Monday, June 04, 2007

Guillermo Gonzalez's Tenure Appeal Denied





I’m too shocked by this decision to even blog about it. Tom Gilson addresses the decision over at Thinking Christian. You can read more about it there.

Weigh-in week 20, June 4



We've completed week 19, and God only knows what our total weight loss is at this point. Starving & I are at a stand still and seem to lose a pound one week and gain it back the next.

Dieters, please use the comment section to post how much you lost (or gained) this week, and your ~total~ weight loss since day 1 of dieting. When everyone has done so, I’ll post the results.

Sunday, June 03, 2007

Evolutionary Informatics Lab at Baylor

Baylor University has a new "Evolutionary Informatics" Lab at Baylor University, and William Dembski has collaborated on three papers with Prof. Marks, who heads the lab.

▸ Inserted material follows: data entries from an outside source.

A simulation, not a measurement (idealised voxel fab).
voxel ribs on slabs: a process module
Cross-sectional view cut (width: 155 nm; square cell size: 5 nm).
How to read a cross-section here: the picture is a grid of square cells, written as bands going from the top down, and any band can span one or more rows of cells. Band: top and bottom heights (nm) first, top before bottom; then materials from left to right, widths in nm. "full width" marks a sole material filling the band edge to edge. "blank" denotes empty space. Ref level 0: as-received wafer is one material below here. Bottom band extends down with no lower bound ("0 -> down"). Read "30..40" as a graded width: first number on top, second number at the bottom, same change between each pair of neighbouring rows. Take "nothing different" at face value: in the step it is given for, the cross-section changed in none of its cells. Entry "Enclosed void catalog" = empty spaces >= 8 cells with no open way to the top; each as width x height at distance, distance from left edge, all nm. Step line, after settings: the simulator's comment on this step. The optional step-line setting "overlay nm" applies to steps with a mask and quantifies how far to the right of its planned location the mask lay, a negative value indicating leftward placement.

Golly...this sounds like an ID lab!!! Far out.

Read more about it at Uncommon Descent.

Saturday, June 02, 2007

More thoughts on the Deace Piece

Okay, I’m getting all kinds of comments due to my last post in regard to the article in which Steve Deace has quite the little rant about Hector Avalos, the religion professor at ISU who has headed up some pointed petitions. I started to respond to yet another comment and got entirely carried away. I’m making it into a separate post because it’s getting to long for the comment section [besides that, I’ve been too busy to post much this week so this rambling post will have to do.]

The comment was as follows:
“my point was that you seem to dismiss the ideas of people who don't agree with you for reasons very similar to "they're angry materialists" or "scientists are only faith-based materialists" and other such unsupported nonsense.”
I believe that, *overall*, scientists are just scientists, atheists are just atheists, and theists are just theists. Period. Some are “angry”, some aren’t. But, individually, scientists have various worldviews that may on occasion affect their work, and there are certain fields of science that would obviously be more affected by a person’s worldview than others.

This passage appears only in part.